Hosts and Hostesses should ensure that members of  their party are dressed appropriately

Gentlemen

Highland Dress or Lowland Dress (where trews replace the kilt), White Tie or Mess Dress. Please note that dinner jackets, even with trews are not acceptable. Please ensure that gentlemen in your party keep their jackets on throughout the evening.

In Detail (taken from www.debretts.com):

Highland Dress: Men
– The kilt, fairly long, fastened with a pin, with a dress sporran.

– A plain white shirt, with either a black bow tie or a lace jabot.
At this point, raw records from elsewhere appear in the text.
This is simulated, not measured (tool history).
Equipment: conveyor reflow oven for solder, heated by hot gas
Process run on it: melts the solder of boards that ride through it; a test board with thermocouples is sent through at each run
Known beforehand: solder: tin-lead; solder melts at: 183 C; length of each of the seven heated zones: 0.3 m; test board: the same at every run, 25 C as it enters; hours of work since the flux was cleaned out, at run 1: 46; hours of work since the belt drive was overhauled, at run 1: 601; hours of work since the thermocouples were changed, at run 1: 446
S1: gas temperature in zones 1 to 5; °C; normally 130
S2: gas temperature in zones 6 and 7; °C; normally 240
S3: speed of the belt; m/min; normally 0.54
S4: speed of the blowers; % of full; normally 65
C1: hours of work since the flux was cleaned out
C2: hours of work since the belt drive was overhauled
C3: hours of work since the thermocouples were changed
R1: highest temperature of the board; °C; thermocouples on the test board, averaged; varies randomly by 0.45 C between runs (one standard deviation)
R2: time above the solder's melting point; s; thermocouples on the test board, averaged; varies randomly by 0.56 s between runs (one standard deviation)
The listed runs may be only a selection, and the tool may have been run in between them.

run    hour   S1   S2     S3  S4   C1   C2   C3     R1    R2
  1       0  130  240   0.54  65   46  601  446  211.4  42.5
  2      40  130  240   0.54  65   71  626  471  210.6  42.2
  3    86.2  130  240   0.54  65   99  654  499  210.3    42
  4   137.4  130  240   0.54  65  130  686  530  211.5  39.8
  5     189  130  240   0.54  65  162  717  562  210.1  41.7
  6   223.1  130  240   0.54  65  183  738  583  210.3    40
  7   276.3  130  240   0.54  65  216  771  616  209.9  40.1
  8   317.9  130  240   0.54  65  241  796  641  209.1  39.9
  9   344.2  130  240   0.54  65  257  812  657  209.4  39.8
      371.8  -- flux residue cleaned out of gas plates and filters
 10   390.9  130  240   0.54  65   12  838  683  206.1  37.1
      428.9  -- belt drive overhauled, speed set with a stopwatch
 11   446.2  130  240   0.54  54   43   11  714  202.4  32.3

– A Highland jacket (also called a doublet) with ornamental silver buttons. There are several styles but they are normally made from black or dark coloured barathea, broadcloth or dark velvet. They may be worn with a waistcoat.

– Knee-length socks or stockings (‘hose’), patterned, or green or red (never plain cream), secured with a silk garter (sometimes called a flash). A dagger or sgian dubh may be placed on the right-hand side.

– Black patent leather dancing pumps or buckled brogues are traditional. A black evening shoe is also acceptable.

 

Lowland Dress / Tews
Some men prefer tartan trousers, ‘trews’, which may be worn with a velvet smoking jacket and black tie in place of dinner jacket trousers. Trews are always cut without a side seam.

Two excellent guides on appropriate Highland and Lowland dress can be found at Scottish Formal Attire and Houston Kiltmakers.

Photo credit: Monty Lewis Sporrans

Ladies

Long evening dresses. Ladies are encouraged to wear a sash. Please note that dresses should reach below the ankle; no high-low hems, bare midriffs or slits above the knee. 

In Detail (taken from www.debretts.com):

Highland Dress: Ladies
– A long dress, with a skirt full enough for dancing reels, is worn at Highland balls

– White dresses are often worn with sashes, particularly at formal balls, but some wear colours or patterns.

Sashes

– A tartan sash is worn diagonally. Clanswomen wear it over the right shoulder, across the breast and secured by a pin or small brooch on the right shoulder.

– The wife of a clan chief or the wife of a colonel of a Scottish regiment would wear a slightly wider sash over the left shoulder, secured with a brooch on the left shoulder.

– Non-clanswomen attending the balls should wear similar long dresses but without a sash.